We have for so long lived with — no, we live within — such an image glut it’s hard to imagine the indispensability of a few discrete photographs in imparting information, let alone having a clarion moral impact. The reason it’s valuable to dwell on photography and slavery is the reminder that such an indispensability and impact were once the case — and still can be.
One of the two conditions working to prevent the documentation of slavery, the limits of camera technology, soon ceased to be an issue. Yet that has done far less to affect the other issue, access, than one might think. Those letters on Walker’s palm are a reminder of that: “SS” took on a very different meaning a century later. Images of the death camps came only after the camps were liberated. Controlling what people outside the barbed wire see plays a crucial part in controlling how people inside the barbed wire suffer.

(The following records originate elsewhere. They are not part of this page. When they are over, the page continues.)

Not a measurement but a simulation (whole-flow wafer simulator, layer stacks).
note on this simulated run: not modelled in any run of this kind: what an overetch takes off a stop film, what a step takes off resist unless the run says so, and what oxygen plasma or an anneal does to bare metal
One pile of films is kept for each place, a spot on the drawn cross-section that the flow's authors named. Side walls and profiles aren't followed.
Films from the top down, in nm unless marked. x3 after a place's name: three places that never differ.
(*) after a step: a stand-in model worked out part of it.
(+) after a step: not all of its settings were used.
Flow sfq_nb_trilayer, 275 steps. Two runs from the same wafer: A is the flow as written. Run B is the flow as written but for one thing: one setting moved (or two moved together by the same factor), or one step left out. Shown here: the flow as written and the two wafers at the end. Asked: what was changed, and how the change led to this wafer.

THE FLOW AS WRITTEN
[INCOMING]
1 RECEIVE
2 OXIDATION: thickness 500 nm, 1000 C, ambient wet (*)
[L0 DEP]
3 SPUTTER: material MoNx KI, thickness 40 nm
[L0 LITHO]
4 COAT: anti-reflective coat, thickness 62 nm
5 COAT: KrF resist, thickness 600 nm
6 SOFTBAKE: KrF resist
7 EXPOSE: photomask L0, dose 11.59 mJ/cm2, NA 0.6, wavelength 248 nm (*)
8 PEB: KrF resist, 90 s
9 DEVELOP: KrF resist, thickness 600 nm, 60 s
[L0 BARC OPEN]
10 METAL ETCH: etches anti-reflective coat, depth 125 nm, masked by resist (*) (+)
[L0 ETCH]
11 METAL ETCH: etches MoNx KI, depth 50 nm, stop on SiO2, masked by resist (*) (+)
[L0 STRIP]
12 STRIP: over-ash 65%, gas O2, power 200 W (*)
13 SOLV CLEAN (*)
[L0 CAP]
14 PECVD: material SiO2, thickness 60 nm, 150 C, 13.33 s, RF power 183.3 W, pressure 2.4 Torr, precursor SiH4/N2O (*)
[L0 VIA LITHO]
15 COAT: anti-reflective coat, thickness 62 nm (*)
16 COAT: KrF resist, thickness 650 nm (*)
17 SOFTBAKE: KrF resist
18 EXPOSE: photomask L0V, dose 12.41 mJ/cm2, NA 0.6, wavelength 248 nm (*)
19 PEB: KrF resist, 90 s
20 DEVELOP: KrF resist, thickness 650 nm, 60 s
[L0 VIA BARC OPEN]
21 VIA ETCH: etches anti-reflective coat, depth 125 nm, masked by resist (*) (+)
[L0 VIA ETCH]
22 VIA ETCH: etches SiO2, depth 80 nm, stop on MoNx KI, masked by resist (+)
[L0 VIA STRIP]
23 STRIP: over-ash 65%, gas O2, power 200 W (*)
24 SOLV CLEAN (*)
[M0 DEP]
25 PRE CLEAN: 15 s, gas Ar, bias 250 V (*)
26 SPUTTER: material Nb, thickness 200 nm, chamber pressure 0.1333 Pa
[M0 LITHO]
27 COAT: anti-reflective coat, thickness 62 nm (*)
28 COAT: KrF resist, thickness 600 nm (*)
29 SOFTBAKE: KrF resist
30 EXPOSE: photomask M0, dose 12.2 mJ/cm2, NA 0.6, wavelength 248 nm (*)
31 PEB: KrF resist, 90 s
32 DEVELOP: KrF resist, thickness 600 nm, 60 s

Today we are alert to surveillance technology and the camera’s central role in it. Yet we should also be alert not just to how authority is observing the public but what authority doesn’t allow the public to observe. A useful way to think of the visual control practiced in the 19th century by slave owners, in the 20th century by the Nazis, and in the 21st century (to cite just one example) by the Chinese government against the Uighurs is as surveillance technology in reverse: preventing watching rather than using watching to prevent. Looking at the Zealy daguerreotypes and “The Branded Hand” and “The Scourged Back” helps us better ponder, as Weems says, the course of history. Thinking about them may help us better ponder the course of the present.